Eject! Eject! Eject! on Why We Go To War

Bill Whittle at Eject! Eject! Eject! has a characteristically long and excellent article on Why we need to go to war with Iraq. It's eloquent and moving, and makes better than I have the point that I've been trying to make from day one, here: "freeing the world is in our national interest, regardless of the cost."

 

Iraqi link to al Qaeda in the State of the Union speech?

Was trolling Reuters today to see how they were presenting the news that even Blix doesn't think the Iraqis are complying: Yahoo! News - U.S.: Iraq Fails to Comply; Inspection Time Waning. Of course, it is a tepid story on the actual facts, but what I thought was interesting was the last three paragraphs, in which White House spokesman Ari Fleischer was asked whether there was new evidence to bolster the connection between Iraq and al Qaeda. His response: "[T]his is a story that's unfolding... The president will continue to discuss this." Hmmm, that sounds an awful lot like "I don't want to steal the Chief's thunder..."

Saturday, January 18, 2003

 

North Korean Movies

Idiots...

Wednesday, January 15, 2003

 

Some Dare Call It Treason

Over at the USS Clueless, Mr. Den Beste is involved in a battle of wits with an unarmed combatant.. Specifically, he quoted the original poster, "magullo" on Meta Filter, as saying, "[Hamdi] is an American, fighting invading American troops in foreign soil. I'm going to go with freedom of speech here. He has the same right to violently oppose the American invasion of Afghanistan as the U.S. has the right to violently invade Afghanistan in the first place." Hamdi, of course, was the American citizen of Saudi decent who hasn't seen the US since he was a baby, and took up arms against it in Afghanistan. When he ended up at Camp X-Ray, he said (foolishly), "I can't be a prisoner of war, I'm a US citizen!" At which point he was moved to civil custody and will presumably be tried for treason.

When Mr. Den Beste blasted Magullo's argument for its idiocy ("violently oppos[ing]" the US is somehow protected speech...?), an anonymous reader of his wrote in to observe:

It IS true that Hamdi is, legally, a citizen. It IS true that he pretty clearly disagreed with certain US policies. And you can quote the Founding Fathers for days on end with examples of them supporting citizens taking up arms against the government. No, you're not allowed to say "but he isn't a REAL American". "Real" Americans aren't for you to decide.
Mr. Den Beste touches on the treason clause in the constitution, but the mention of the Founding Fathers and treason put me in mind of the story of Major John André. The Major was a young, promising English officer during the revolutionary war. One of his duties was to search for American officers who might be willing to trade sides; in this duty, he discovered Benedict Arnold. As the final plans were being drawn up for General Arnold to surrender his command at West Point essentially without a fight, Major André was captured by three Americans. He was wearing an American uniform. André offered his captors a purse of gold to allow him to continue on his way, but they refused, and searched him. He had documents revealing the entire plan in his boot, and was recognized as a spy. Sadly, General Arnold got word of the capture and was able to slip away.

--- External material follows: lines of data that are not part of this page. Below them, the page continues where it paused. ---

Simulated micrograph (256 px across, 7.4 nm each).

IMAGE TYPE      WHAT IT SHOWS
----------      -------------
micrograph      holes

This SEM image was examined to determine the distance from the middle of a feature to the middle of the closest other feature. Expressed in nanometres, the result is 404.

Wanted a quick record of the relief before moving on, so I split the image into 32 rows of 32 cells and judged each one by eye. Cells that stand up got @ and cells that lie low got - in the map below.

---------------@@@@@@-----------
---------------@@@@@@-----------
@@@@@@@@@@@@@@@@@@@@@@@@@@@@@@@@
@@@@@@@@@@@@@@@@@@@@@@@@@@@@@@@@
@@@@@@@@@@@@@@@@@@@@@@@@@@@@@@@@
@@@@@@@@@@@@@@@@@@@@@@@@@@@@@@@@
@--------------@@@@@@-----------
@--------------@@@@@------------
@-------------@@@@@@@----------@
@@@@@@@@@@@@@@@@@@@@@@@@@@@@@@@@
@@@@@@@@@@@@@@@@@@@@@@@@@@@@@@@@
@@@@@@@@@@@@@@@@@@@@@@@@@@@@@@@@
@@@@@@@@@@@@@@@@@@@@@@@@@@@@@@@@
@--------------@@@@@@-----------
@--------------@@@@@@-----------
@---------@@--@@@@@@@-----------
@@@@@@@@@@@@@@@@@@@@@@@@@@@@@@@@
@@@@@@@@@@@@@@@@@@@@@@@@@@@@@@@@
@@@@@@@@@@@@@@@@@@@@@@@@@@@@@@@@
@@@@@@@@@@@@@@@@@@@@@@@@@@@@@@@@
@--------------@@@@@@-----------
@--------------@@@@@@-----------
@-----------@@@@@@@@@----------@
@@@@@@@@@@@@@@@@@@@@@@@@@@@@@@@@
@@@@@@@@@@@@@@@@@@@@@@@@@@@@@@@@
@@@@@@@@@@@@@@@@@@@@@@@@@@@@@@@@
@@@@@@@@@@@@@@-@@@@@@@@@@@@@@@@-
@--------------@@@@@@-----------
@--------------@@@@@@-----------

A military tribunal was convened. The court martial declared that Major André "[O]ught to be considered as a spy from the enemy... [H]e changed his dress within our lines... [H]e had in his possession several papers which contained intelligence for the enemy; and that agreeable to the laws and usages of nations, it is [our] opinion he ought to suffer death." [1] Despite evidence that it was a series of minor mistakes which ended up with the Major behind American lines in an American uniform, they felt that it was very important that the proper precedent be set in this case, especially in a nation so young. It is also not beyond the realm of speculation that the tribunal had Nathan Hale's recent hanging by the British under similar circumstances in mind.

Major André was by all accounts well-liked, on both sides of the conflict. The British made diplomatic efforts both to retrieve him. General Washington replied that he would be willing to trade André for General Arnold, but the British were unwilling to make such a trade. Several on Washington's staff, including General Lafeyette and Alexander Hamilton argued that André's life should be spared, because of his character. "Washington dismissed the requests as sentimental, pointing out that if André had succeeded in his mission, it might very well have turned the tide of the war." [2]

André, now resigned to his death and concerned about his place in history, wrote a letter to Washington asking that he at least be put in front of the firing line as befit an officer, rather than be hung as a spy:

TAPPAN, 1ST OCTOBER 1780

SIR

Buoyed above the Terror of Death by the Consciousness of a Life devoted to honorable pursuits and stained with no Action that can give me Remorse, I trust the request I make to your Excellency at this serious period and which is to soften my last moments will not be rejected.

Sympathy towards a Soldier will surely induce Your Excellency and a military Tribunal to adapt the mode of my death to the feelings of a man of honour.

Let me hope Sir, that if ought in my character impresses you with esteem towards me, if ought in my misfortunes marks me as the Victim of policy and not of resentment, I shall experience the operation of these Feelings in your Breast by being informed that I am not to die on a Gibbet.

I have the honour to be Your Excellency's Most obedient and most humble Servant

John André, Adj. Gen. to the Brit. Army

Washington's staff was much moved by this simple request, and thought that Major André should be given the firing line. Washington responded that "André, regardless of his personal attractiveness, was no more and no less than a spy." [2] At Washington's order, André was hung at noon the next day. The three soldiers who had refused André's bribes to look the other way were each rewarded by Congress with its thanks, a silver medal, and $200 annually for the rest of their lives.

The Founding Fathers were not idiots. They supported freedom first and foremost, and they recognized that haters of freedom are constantly trying to take it away. When such people merely wish to talk, I believe the Founding Fathers would not have prevented them. But when such people wish to take up arms against the most free state in the world, I am confident that the Founding Fathers would agree with me that we should resist them with every means available to us. And if such people are US citizens, they are clearly traitors.


Thursday, January 09, 2003

 

Thoughts on the Great Depression

Two days before Christmas, Roger Rosenblatt was on the NewsHour, presenting his thoughts after reading Michael Lesy's A Long Time Coming: A Photographic Portrait of America, 1935-1943. Mr. Lesy's book is a compilation of 420 photographs from the archives of the Farm Security Administration. The FSA was a uniquely Depression-era government program charged with helping the farmers displaced by the combination of a the devastating "dust bowl" drought and the economic crises. In an interesting twist, however, the FSA hired a number of photographers to chronicle its mission, eventually taking more than 160,000 black-and-white photographs of everyday Americans and their surroundings during this time.

As the government is unable to own copyright, all of these images are public domain. In fact, the Library of Congress has made the vast majority of these images available digitally at their American Memory site, and it is fascinating to flip through these gorgeous pictures. My only complaint is that so many are presented at so low a resolution.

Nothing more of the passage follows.